I will be honest, I wasn’t always a believer in the ESP.TO story after they lost the Rogers contract as a RCI.B sub their netbox is terrible they should of bought ESP.TO but I digress. The cost structure ballooned without the Elevate SaaS revenues not hitting the incomes statement. Well Things have Changed!!!
Value of Elevate SaaS Platform

This is what it is all about, using that 2M Subscriber number at a value of $10/year per sub that is incremental revenue of 20M. The scary thing is if you put a 4x Sales valuation on those subs for a high margin recurring revenue model that is incremental value of 80M or 2.20/share more than the market cap of the entire company!!!

The initial customer rollout has just started launching their SaaS model, the current run rate SaaS revenue is a lot higher then the number they put up in Q4. Just look at all the customer wins they have announced since Q4 ended. Deferred revenue at YE up 62% YoY to 3.3M from 2.0M

Given that they already have a global customer base with 7M+ subs if they were to rollout the Elevate platform across their entire sub base the numbers and value starts to multiply.
Confidence Returning in Management

Big thing for me is that they realized cost were out of control. Announced 6M in cuts in operational costs planned for 2018. That alone takes them to EBITDA positive even with no incremental revenue growth!!!

Management is right there with the rest of us shareholders. If you look at the Weighted Average Exercise Price of Options is 2.17/share with the bulk exercisable at 2.85/share. 

They have every incentive to get the share price higher from current levels.
With 39M in cash or 1.07/share I think management should be buying back every available share that they can as they will be EBITDA positive in short order and return excess capital to shareholders.
Projecting Out

Assuming they continue to ramp their SaaS revenue 20% QoQ as they bring on existing subs and win new clients to 7.5M in revenue I think a 40M revenue number is easily achievable and ramping to 10M+ in SaaS revenues for 2019 has to be in sight. Increasing high margin revenue while cost structure leans out is a perfect combination for a rocketing share price.

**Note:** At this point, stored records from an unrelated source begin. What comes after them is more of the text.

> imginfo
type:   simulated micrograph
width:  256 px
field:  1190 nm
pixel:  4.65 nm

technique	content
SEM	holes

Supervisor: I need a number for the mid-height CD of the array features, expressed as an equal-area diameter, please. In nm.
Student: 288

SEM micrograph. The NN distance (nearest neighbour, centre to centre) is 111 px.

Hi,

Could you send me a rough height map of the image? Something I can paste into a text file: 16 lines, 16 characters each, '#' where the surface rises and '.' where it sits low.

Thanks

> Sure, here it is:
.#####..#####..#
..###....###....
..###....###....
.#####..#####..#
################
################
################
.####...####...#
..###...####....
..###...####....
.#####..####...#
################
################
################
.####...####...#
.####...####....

The cash sitting on the balance sheet makes the stock so cheap. On an EV/Sales basis using a 4x SaaS sales and 1x Support and Services revenue you are looking at a valuation 0.5x EV/Sales . Looking for only a 2-2.5x EV/Sales target price gets me to 3.40 – 4.30/share or 3.85/share at the midpoint or 90% upside!!!
Started a positive late Friday as it FINALLY closed above 200DMA.